Here’s a favorite recipe from camp that dates back to 2012, when our chef offered tips for Thanksgiving meals. They’re simple and delicious, and even junior campers tell us they make them at home! Make them once, and perhaps they’ll become a tradition in your family.
4 Cups All Purpose Flour
2 TBS sugar
1 tsp salt
3 TBS baking powder
1 Cup Butter, chilled (yes, I said butter, no substitutions)
1 Cup milk
• Sift together flour, sugar, salt, and baking powder.
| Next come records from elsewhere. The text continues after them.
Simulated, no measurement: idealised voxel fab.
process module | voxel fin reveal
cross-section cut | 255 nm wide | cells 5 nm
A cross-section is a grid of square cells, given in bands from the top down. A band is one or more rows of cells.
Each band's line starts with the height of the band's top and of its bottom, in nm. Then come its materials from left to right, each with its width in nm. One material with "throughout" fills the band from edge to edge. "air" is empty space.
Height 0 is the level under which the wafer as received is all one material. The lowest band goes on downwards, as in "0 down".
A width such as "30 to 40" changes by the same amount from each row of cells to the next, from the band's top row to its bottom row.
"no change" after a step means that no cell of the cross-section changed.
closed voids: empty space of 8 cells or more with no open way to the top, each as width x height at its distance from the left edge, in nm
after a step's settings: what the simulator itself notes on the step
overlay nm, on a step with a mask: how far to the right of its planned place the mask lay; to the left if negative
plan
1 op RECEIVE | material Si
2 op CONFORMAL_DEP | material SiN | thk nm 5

• Cut butter into small cubes and either use your hands or a pastry cutter to cut the butter into the flour mix. (I use my hands because I can flatten the pieces of cold butter into discs, which helps the biscuits rise into layers as they bake) If you are using a pastry cutter, cut the butter into the flour mixture until it resembles small peas.
• Add milk and eggs and stir by hand until dough comes together.
• Form dough into a large mass and put it onto a floured surface. Gather it together and pat out with your hands. Do not knead this dough. The more you handle biscuit dough, the tougher the biscuits will become. Also, you do not want the bits of butter to soften or melt. Roll your dough into about a 1/4 inch thickness (about 1/2 inch for thicker biscuits) and cut. (For authenticity use a baking powder can with the ends cut out, but any round cutter will do.)
• Place the biscuits on an ungreased sheet pan. I like to keep a small amount of space between the biscuits to give them a bit of a crunch all the way around, but some people like to let the biscuits touch. It is totally a personal preference. If you do let the biscuits touch, allow for a little more bake time, just a couple of minutes should do it.
• Bake for about 12-15 minutes in a preheated 450 degree oven. Just let the biscuits turn a little golden.
• Serve warm with butter, jam, apple butter, molasses or maple syrup.